For any real number \(x\), the absolute value of \(x\), written \(\left| x \right|\), is define to be \(x\) if \(x>0\) and \(-x\) if \(x \leq 0\). What is \(\left| 3 \right|\), \(\left| -4.3 \right|\) and \(\left| 0 \right|\)?
Prove that for any real number \(x\), \(x \leq \left| x \right|\) and \(0 \leq \left| x \right|\). Then prove that for any real numbers \(x,y\), the triangle inequality holds: \(\left| x+y \right| \leq \left| x \right|+\left| y \right|\).
Is there a divisibility rule for \(2^n\), where \(n = 1\), \(2\), \(3\), . . .? If so, then explain why the rule works.
Can you find a formula relating \(1^3+2^3+\dots+n^3\) to \(1+2+\dots+n\)?
Prove the reverse triangle inequality: for every pair of real numbers \(x\), \(y\), we have \(\left| \left| x \right| - \left| y \right| \right| \leq \left| x - y \right|\).

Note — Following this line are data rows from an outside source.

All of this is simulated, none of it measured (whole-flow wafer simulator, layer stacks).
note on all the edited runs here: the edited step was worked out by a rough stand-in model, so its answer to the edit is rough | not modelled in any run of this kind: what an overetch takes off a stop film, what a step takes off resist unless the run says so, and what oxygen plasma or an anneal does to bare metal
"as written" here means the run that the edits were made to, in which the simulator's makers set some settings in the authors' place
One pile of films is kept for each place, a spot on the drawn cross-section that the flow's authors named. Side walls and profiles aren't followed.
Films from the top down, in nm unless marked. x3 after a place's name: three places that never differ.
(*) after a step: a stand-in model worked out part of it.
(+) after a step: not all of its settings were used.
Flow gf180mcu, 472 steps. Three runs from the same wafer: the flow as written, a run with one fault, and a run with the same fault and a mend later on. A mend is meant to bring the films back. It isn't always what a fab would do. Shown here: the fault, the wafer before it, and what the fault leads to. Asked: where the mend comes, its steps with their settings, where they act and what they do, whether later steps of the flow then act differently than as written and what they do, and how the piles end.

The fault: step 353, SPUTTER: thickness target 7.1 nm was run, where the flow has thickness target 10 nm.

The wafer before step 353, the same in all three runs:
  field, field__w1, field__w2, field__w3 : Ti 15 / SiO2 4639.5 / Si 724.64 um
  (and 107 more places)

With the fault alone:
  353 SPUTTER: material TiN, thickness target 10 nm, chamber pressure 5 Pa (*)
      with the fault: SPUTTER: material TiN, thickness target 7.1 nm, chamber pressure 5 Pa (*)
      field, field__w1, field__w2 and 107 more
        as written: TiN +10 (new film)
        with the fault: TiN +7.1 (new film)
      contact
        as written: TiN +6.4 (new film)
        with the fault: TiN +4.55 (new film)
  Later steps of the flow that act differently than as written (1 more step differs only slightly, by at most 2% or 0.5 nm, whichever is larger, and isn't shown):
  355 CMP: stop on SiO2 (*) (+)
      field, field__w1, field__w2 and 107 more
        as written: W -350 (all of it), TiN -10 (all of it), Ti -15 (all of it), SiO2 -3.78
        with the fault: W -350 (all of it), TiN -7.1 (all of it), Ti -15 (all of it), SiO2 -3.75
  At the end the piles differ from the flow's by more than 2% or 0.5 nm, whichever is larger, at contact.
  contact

Can you come up with a divisibility rule for \(5^n\), where \(n=1\), \(2\), \(3\), . . .? Prove that the rule works.
Show that for each \(n=1\), \(2\), \(3\), . . ., we have \(n<2^n\).
You and I are going to play a game. We have one million grains of sand in a bag. Each of us take turn to remove \(2\), \(3\) or \(5\) grains of sand from the bag. The first person that cannot make a move loses.
Would you go first?
For every natural number \(k\ge2\), find a trivial and a non-trivial combination of \(k\) real numbers such that their sum is twice their product.
Show that \(n^2+n+1\) is not divisible by \(5\) for any natural number \(n\).